How the Grafana Alerting team scales their issue management with GitHub Projects
Hear from Grafana Labs' Armand Grillet about how his team uses GitHub Projects.
Last week GitHub was unavailable for two hours and six minutes. We understand how much you rely on GitHub and consider the availability of our service one of the core…
Last week GitHub was unavailable for two hours and six minutes. We understand how much you rely on GitHub and consider the availability of our service one of the core features we offer. Over the last eight years we have made considerable progress towards ensuring that you can depend on GitHub to be there for you and for developers worldwide, but a week ago we failed to maintain the level of uptime you rightfully expect. We are deeply sorry for this, and would like to share with you the events that took place and the steps we’re taking to ensure you’re able to access GitHub.
At 00:23am UTC on Thursday, January 28th, 2016 (4:23pm PST, Wednesday, January 27th) our primary data center experienced a brief disruption in the systems that supply power to our servers and equipment. Slightly over 25% of our servers and several network devices rebooted as a result. This left our infrastructure in a partially operational state and generated alerts to multiple on-call engineers. Our load balancing equipment and a large number of our frontend applications servers were unaffected, but the systems they depend on to service your requests were unavailable. In response, our application began to deliver HTTP 503 response codes, which carry the unicorn image you see on our error page.
Our early response to the event was complicated by the fact that many of our ChatOps systems were on servers that had rebooted. We do have redundancy built into our ChatOps systems, but this failure still caused some amount of confusion and delay at the very beginning of our response. One of the biggest customer-facing effects of this delay was that status.github.com wasn’t set to status red until 00:32am UTC, eight minutes after the site became inaccessible. We consider this to be an unacceptably long delay, and will ensure faster communication to our users in the future.
Initial notifications for unreachable servers and a spike in exceptions related to Redis connectivity directed our team to investigate a possible outage in our internal network. We also saw an increase in connection attempts that pointed to network problems. While later investigation revealed that a DDoS attack was not the underlying problem, we spent time early on bringing up DDoS defenses and investigating network health. Because we have experience mitigating DDoS attacks, our response procedure is now habit and we are pleased we could act quickly and confidently without distracting other efforts to resolve the incident.
With our DDoS shields up, the response team began to methodically inspect our infrastructure and correlate these findings back to the initial outage alerts. The inability to reach all members of several Redis clusters led us to investigate uptime for devices across the facility. We discovered that some servers were reporting uptime of several minutes, but our network equipment was reporting uptimes that revealed they had not rebooted. Using this, we determined that all of the offline servers shared the same hardware class, and the ones that rebooted without issue were a different hardware class. The affected servers spanned many racks and rows in our data center, which resulted in several clusters experiencing reboots of all of their member servers, despite the clusters’ members being distributed across different racks.
As the minutes ticked by, we noticed that our application processes were not starting up as expected. Engineers began taking a look at the process table and logs on our application servers. These explained that the lack of backend capacity was a result of processes failing to start due to our Redis clusters being offline. We had inadvertently added a hard dependency on our Redis cluster being available within the boot path of our application code.

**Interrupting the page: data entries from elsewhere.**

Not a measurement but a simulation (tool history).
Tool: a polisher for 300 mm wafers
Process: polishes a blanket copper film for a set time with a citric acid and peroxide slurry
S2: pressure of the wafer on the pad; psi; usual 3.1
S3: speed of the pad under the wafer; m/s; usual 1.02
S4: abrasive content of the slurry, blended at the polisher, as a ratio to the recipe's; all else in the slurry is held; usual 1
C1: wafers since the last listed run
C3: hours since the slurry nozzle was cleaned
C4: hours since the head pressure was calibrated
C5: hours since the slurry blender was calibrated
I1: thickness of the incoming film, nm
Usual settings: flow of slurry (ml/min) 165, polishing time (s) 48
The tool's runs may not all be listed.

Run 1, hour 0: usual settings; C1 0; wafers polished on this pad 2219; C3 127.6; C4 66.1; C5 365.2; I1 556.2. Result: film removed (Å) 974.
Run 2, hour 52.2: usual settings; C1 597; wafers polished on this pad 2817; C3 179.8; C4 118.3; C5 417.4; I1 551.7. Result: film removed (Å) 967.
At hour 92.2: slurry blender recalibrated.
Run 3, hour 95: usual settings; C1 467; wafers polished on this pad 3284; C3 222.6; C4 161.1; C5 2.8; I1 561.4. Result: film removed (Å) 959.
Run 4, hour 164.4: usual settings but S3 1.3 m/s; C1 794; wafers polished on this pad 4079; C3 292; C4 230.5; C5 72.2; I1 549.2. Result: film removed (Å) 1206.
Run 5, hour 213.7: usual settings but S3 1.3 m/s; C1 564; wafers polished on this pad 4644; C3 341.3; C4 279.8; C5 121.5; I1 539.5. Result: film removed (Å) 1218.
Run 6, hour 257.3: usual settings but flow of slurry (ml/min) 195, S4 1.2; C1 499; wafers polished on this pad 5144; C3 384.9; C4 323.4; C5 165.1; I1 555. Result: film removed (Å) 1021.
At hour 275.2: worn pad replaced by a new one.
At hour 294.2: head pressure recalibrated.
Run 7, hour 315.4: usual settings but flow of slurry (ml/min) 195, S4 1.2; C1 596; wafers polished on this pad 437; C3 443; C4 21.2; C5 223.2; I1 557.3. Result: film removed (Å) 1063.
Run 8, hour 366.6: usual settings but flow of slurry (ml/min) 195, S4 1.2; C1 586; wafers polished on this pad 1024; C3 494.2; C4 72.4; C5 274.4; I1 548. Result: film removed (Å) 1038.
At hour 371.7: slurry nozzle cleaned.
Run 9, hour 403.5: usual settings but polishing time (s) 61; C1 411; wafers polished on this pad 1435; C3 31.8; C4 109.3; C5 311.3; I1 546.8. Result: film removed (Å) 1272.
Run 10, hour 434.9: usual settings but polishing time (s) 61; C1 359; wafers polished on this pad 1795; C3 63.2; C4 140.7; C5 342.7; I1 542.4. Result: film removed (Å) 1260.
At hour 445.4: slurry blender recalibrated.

By this point, we had a fairly clear picture of what was required to restore service and began working towards that end. We needed to repair our servers that were not booting, and we needed to get our Redis clusters back up to allow our application processes to restart. Remote access console screenshots from the failed hardware showed boot failures because the physical drives were no longer recognized. One group of engineers split off to work with the on-site facilities technicians to bring these servers back online by draining the flea power to bring them up from a cold state so the disks would be visible. Another group began rebuilding the affected Redis clusters on alternate hardware. These efforts were complicated by a number of crucial internal systems residing on the offline hardware. This made provisioning new servers more difficult.
Once the Redis cluster data was restored onto standby equipment, we were able to bring the Redis-server processes back online. Internal checks showed application processes recovering, and a healthy response from the application servers allowed our HAProxy load balancers to return these servers to the backend server pool. After verifying site operation, the maintenance page was removed and we moved to status yellow. This occurred two hours and six minutes after the initial outage.
The following hours were spent confirming that all systems were performing normally, and verifying there was no data loss from this incident. We are grateful that much of the disaster mitigation work put in place by our engineers was successful in guaranteeing that all of your code, issues, pull requests, and other critical data remained safe and secure.
Complex systems are defined by the interaction of many discrete components working together to achieve an end result. Understanding the dependencies for each component in a complex system is important, but unless these dependencies are rigorously tested it is possible for systems to fail in unique and novel ways. Over the past week, we have devoted significant time and effort towards understanding the nature of the cascading failure which led to GitHub being unavailable for over two hours. We don’t believe it is possible to fully prevent the events that resulted in a large part of our infrastructure losing power, but we can take steps to ensure recovery occurs in a fast and reliable manner. We can also take steps to mitigate the negative impact of these events on our users.
We identified the hardware issue resulting in servers being unable to view their own drives after power-cycling as a known firmware issue that we are updating across our fleet. Updating our tooling to automatically open issues for the team when new firmware updates are available will force us to review the changelogs against our environment.
We will be updating our application’s test suite to explicitly ensure that our application processes start even when certain external systems are unavailable and we are improving our circuit breakers so we can gracefully degrade functionality when these backend services are down. Obviously there are limits to this approach and there exists a minimum set of requirements needed to serve requests, but we can be more aggressive in paring down the list of these dependencies.
We are reviewing the availability requirements of our internal systems that are responsible for crucial operations tasks such as provisioning new servers so that they are on-par with our user facing systems. Ultimately, if these systems are required to recover from an unexpected outage situation, they must be as reliable as the system being recovered.
A number of less technical improvements are also being implemented. Strengthening our cross-team communications would have shaved minutes off the recovery time. Predefining escalation strategies during situations that require all hands on deck would have enabled our incident coordinators to spend more time managing recovery efforts and less time navigating documentation. Improving our messaging to you during this event would have helped you better understand what was happening and set expectations about when you could expect future updates.
We realize how important GitHub is to the workflows that enable your projects and businesses to succeed. All of us at GitHub would like to apologize for the impact of this outage. We will continue to analyze the events leading up to this incident and the steps we took to restore service. This work will guide us as we improve the systems and processes that power GitHub.